Tracing the history of the design movement usually requires an understanding of region, which includes things like available resources and cultural styles as well as the reigning influences of the times. The popularity of certain styles and looks tends to surge and ebb depending on a number of different factors. Trends in anything, be it fashion, cars, or design, are often determined by things like celebrity endorsement as much as they are by availability and practicality. Tracing the history of the movement, then, usually requires an evaluation of both the trend leaders and the practical constraints of the day.

Ancient Past

Interior design in the ancient past was necessarily far different from the designs of today. Cavemen and primitive peoples often wrote or drew on the walls of their homes as a means of preserving history. Today, these decorations are often referred to as the first hints of interior designs. The rudimentary nature of the art did not typically incorporate modern tools such as color pallets or interior design rules, but this historical documentation served to change the look of the room, and thereby helped to design the interior.

Middle Ages

During the Middle Ages, home design choices were often made to include necessities more than for appearance alone. For instance, many people lived in huts that provided shelter from the elements and not much more. Oriental rugs, used on both walls and floors, first became popular during this time, specifically around the start of the Crusades. Using rugs had a practical purpose in that they helped retain heat. Later, when plaster was introduced, rugs were commonly used on the floors and paintings became popular wall hangings. Increasingly, homeowners used these elements for aesthetic purposes as much as for practical ones.

Renaissance

The Renaissance and Baroque periods had a profound influence on the evolution of design, particularly in Europe. These years were marked by advances in all forms of art, but the arrangement of interior spaces was no exception. Much of the reigning theory and most practiced ideals were formed based on what was popularized by the elite. Nobility had a great deal of influence during this time certainly, but the educated elite, be they thinkers or artists of influence, also had a great deal of sway when it came to determining what was “in.”

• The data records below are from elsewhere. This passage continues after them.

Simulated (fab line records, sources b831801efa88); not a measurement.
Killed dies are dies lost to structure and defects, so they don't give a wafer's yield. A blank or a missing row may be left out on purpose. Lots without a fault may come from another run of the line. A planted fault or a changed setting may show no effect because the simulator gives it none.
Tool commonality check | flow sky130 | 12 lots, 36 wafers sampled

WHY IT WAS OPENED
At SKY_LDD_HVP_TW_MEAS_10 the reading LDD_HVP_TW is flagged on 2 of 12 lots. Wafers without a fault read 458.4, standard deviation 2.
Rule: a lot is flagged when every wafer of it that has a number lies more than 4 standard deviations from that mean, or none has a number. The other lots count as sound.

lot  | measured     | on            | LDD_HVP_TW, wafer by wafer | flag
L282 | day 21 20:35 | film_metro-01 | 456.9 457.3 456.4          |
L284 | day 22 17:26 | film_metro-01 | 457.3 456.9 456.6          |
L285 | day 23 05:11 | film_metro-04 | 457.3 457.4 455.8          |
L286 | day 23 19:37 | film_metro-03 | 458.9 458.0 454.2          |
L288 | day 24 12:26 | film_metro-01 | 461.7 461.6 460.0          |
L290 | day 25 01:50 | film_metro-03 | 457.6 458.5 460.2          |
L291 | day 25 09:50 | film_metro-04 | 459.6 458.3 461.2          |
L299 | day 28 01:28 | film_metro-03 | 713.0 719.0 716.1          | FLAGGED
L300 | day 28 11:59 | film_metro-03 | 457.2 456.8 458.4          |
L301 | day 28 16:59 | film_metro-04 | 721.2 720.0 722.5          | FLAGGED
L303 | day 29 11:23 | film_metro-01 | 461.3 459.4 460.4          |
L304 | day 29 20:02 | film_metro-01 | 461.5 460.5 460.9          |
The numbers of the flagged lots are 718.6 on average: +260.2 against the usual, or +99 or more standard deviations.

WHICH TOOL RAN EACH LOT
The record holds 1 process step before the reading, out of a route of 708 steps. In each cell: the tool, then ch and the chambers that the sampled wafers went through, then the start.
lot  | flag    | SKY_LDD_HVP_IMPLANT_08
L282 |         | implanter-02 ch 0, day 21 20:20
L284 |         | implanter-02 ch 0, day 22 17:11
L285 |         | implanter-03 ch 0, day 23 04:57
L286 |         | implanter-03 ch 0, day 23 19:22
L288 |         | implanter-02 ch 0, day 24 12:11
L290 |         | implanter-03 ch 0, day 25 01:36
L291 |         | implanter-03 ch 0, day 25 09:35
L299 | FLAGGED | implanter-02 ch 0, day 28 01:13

Also important to note was that the Renaissance gave birth to huge interior spaces, which were often lavishly decorated with items from around the world. The Baroque period expanded on the idea of filling a room with treasures by using the walls as a canvas for art.

Victorian Times

By the Victorian age, the look of the home was becoming increasingly important to those living within the space, particularly those of means. Interior design choices were often representative of the class, or status, of the homeowner. For instance, the more money the homeowner earned, the more luxurious the design choices were expected to be. After the Renaissance and Baroque eras, the Victorian home was one of the first to incorporate powerful works of art in home decor, particularly in rooms that were spacious and richly decorated.

Post-War and Modern Times

After World War II, home decor shifted in many ways to become more reflective of personal tastes. Unlike previous eras in the history of interior design, when the home represented a family’s class level, in the years directly following the war interior design in most regions was more about the homeowner’s individual choices and tastes when it came to artwork, color schemes, and collectibles. Design styles such as Art Deco, Pop Art, and Modern are examples of the types of home decor that became popular during this time.

The modern era also gave rise to interior design as a unique profession or trade. Designers work with corporate clients and individuals to plan the specifics of a variety of interior spaces, usually to create a certain ambiance or "feel."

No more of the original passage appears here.